Senators Brian Schatz and Roy Blunt (R-Mo.), members of the Senate Committee on Commerce, Science, & Transportation, introduced a new bill that would regulate the commercial use of facial recognition technology. Amid raising civil rights concerns over the relatively unregulated technology, the bill is first of its kind when it comes to facial recognition (FR) technologies and the privacy concerns surrounding them.

Known as the Commercial Facial Recognition Privacy Act, the bill would prohibit companies using facial recognition technology from collecting or freely sharing facial recognition data with third parties without first obtaining explicit user consent. Under the bill – according to the lawmakers – the companies would not only seek users’ permission to use their data but will also be performing third-party testing of the software to be used. This would ensure that the tech is unbiased and doesn’t harm customers.

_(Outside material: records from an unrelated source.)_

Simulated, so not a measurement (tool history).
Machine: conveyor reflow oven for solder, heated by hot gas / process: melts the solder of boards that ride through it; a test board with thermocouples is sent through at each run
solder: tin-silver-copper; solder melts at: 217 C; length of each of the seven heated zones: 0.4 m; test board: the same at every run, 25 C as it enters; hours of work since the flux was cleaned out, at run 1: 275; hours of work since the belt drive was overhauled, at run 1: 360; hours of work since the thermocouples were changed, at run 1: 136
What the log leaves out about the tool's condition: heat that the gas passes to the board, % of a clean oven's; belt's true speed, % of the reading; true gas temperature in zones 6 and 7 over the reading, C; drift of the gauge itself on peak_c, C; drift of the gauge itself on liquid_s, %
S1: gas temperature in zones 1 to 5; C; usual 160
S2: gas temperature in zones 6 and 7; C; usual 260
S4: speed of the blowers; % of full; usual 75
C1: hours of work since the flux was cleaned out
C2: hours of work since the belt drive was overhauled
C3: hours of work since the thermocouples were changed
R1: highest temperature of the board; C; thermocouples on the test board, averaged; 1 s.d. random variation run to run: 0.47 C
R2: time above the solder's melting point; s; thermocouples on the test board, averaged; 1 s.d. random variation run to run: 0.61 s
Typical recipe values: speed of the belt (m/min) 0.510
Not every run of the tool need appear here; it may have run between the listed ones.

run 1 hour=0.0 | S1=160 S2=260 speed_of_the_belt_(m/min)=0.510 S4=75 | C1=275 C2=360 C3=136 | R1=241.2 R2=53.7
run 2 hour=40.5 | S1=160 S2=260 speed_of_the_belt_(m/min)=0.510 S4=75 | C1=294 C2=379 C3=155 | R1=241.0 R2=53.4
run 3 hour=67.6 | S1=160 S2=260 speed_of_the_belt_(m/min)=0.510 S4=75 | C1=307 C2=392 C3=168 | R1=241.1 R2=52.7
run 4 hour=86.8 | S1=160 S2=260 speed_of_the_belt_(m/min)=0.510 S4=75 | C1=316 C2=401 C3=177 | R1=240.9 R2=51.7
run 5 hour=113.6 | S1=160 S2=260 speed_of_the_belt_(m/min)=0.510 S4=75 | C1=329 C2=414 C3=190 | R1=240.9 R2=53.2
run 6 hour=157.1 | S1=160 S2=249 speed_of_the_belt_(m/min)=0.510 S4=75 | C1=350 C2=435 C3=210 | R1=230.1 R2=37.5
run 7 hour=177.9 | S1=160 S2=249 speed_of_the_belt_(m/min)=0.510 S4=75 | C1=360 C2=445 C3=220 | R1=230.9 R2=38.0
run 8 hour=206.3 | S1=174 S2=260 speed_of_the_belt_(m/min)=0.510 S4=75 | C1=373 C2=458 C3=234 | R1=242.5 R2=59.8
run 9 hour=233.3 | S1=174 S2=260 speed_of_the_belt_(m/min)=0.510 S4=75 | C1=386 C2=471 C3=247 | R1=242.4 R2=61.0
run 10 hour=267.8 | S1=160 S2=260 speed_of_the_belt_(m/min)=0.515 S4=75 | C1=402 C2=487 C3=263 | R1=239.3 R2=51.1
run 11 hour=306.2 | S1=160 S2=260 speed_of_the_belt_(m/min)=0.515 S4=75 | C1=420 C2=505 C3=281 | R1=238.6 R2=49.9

“Consumers are increasingly concerned about how their data is being collected and used, including data collected through facial recognition technology,” Sen. Roy Blunt says. “That’s why we need guardrails to ensure that, as this technology continues to develop, it is implemented responsibly.”

The bill was endorsed by Microsoft’s President Brad Smith who had previously called for regulation over AI facial recognition technologies. He said, “Facial recognition technology creates many new benefits for society and should continue to be developed. Its use, however, needs to be regulated to protect against acts of bias and discrimination, preserve consumer privacy, and uphold our basic democratic freedoms.”

“Our faces are our identities. They’re personal. So the responsibility is on companies to ask people for their permission before they track and analyze their faces,” Schatz said, supporting the bipartisan bill.